Business Magazine

Over 50s Should Retire to Give Jobs to Youths, Says Journo

Posted on the 27 April 2012 by Periscope @periscopepost
Over 50s should retire, says journalist.

Lucy Kellaway: Over 50s should retire. Photocredit: JLA

There aren’t enough jobs in the the world. Young people are facing unemployment in huge numbers: within a decade, there will be 1.2 billion youngsters looking for jobs – but only 300 million jobs to go around. This has been a major issue at the World Economic Forum in Davos, which says that we are “sitting on a social and economic time bomb.” In some areas of the Arab world, 90 per cent of 16-24 year olds are unemployed; in the US it’s 23 per cent; in Spain almost 50 per cent; in the UK 22 percent. Some call it the “lost generation.” The WEF has called for essays answering the question – and Lucy Kellaway has provided a contentious answer.

So what’s the deal? 

It’s a real problem, said Tim Weber on the BBC. If you’re unemployed for a long time, you’ll be “less employable”, and will lack skills; and you’re more likely to have “long-term health problems.” It can also “cause social unrest.” There are many reasons for this – automation, structural problems; the education system, lack of life skills; cultural issues. But perhaps the best solution lies in small steps: the Ten Programme, which encourages members to emply 10 youngsters and train them up.
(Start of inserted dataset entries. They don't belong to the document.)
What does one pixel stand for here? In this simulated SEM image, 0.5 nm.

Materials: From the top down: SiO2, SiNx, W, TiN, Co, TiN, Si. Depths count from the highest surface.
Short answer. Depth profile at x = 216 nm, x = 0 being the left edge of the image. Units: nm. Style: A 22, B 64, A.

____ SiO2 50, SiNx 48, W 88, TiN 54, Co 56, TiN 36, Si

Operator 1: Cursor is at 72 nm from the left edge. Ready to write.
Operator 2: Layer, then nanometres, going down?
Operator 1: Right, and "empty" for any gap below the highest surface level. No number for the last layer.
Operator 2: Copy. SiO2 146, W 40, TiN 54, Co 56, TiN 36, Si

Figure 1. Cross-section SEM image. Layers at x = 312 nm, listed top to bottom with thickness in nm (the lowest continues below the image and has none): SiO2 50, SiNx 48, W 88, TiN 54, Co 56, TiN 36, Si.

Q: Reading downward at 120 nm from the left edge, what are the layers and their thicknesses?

What was Kellaway’s solution?

A succint one: “Resign,” she wrote on the BBC. She kept meeting youngsters keen for a job in journalism, and had to face the “inescapable, awkward truth”, that “the real reason they can’t do my job is that I’m doing it myself.” The only solution is to make anyone over 50 “walk the plank.” She’s going to hang on to her own job “for dear life,” though. She said that it was better to be unemployed at the end of your life than at the beginning; and that her generation had had it too good for too long. “I’m not saying I like the idea. I’m just saying I believe it.”

But it’s more complicated. 

When you get old, said Theodore Dalrymple on The Telegraph, you like to think you’re “irreplaceable.” One thinks that young people are so “pushy.” But actually, it will be quite nice to retire – no more work, being able to do things you’ve always wanted to do. We’ve become used to the idea that we can’t be dismissed “just because we have reached a certain age.” But the young “need their chance of employment.” What it boils down to is “are the old or aging selfish for continuing to work? Or are they selfish for having retired too soon? Now one, now the other; both and neither. The problem is that the circle cannot be squared, not even with age and experience.”

What are the other reactions? 

Telegraph Columnist Daniel Knowles was not impressed. He tweeted that he was “screaming … at the screen right now for this drivel from Lucy Kellaway.” Businesswoman Fiona Spencer ‏ @fifi1051 added: “Hopefully Lucy Kellaway will take her own advice but no doubt she will still be able to pay her bills.”